• Resolved jtcheng

    (@jtcheng)


    Hi,

    I’ve been liberally using this plugin because of its simplicity and flexibility.

    However, as my database has grown (and will continue to grow with new posts), I’ve noticed that display-posts-shortcode has been slowing down page loads.

    For example, the page I’ve put in the referral link as the “page you need help with” currently averages around 6-9 seconds of page load, and it’s mostly the display posts shortcode now.

    Is it possible to display the results by AJAX loading (possibly as a premium option or extension)? This is something I would be willing to pay for to continue using this plugin in a production level environment.

    Thanks

    The page I need help with: [log in to see the link]

Viewing 6 replies - 1 through 6 (of 6 total)
  • Plugin Author Bill Erickson

    (@billerickson)

    I’m sorry to hear you’re having performance issues. Can you share the specific shortcodes you’re using on that page so I can see the types of queries you’re doing?

    I highly recommend you add some form of page caching to your site. RocketWP is my favorite (it’s a paid plugin), but there are quite a few free ones as well, like W3 Total Cache. These will save a copy of your page as static HTML and serve that up to visitors rather than regenerating the page on every request.

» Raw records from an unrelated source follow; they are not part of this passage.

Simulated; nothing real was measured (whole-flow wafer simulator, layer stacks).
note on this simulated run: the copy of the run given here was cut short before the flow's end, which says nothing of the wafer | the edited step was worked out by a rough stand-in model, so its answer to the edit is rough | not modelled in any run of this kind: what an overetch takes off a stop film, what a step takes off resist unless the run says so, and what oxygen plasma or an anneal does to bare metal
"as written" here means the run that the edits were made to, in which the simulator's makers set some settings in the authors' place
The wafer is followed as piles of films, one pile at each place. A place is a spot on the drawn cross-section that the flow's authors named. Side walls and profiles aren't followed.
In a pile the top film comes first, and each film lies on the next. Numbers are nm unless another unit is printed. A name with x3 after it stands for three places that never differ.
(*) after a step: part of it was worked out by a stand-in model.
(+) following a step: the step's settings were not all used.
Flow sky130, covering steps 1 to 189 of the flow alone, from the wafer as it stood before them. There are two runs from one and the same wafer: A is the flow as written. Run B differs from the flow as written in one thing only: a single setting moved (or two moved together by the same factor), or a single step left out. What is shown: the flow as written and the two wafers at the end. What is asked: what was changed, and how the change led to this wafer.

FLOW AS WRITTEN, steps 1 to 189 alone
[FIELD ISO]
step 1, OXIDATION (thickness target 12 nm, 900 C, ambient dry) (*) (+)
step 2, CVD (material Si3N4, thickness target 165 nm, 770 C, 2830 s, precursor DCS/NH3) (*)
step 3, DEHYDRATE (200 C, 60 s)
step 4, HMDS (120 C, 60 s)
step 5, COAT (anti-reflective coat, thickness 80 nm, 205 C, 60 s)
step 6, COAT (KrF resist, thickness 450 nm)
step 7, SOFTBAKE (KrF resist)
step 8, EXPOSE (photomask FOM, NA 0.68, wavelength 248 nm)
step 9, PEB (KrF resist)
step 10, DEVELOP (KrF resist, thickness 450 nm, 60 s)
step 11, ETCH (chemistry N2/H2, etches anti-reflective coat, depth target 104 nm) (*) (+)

    That doesn’t solve your core performance issue though. Uncached hits will still load slow.

    To solve your performance issue, I recommend you dig a little deeper. Install Query Monitor to see a list of all the queries running on that page and which are affecting the pageload the most.

    My guess is either:

    a) It’s not directly caused by Display Posts Shortcode; or
    b) You’re running incredibly complex query on a massive database

    Once I know more about the query I can provide better guidance.

    You gave me an idea for a potential addon plugin – the ability to cache DPS queries as a transient. You could say [display-posts transient_key=”my_cached_query” transient_expiration=”DAY_IN_SECONDS”] which would cache the results and update it once a day.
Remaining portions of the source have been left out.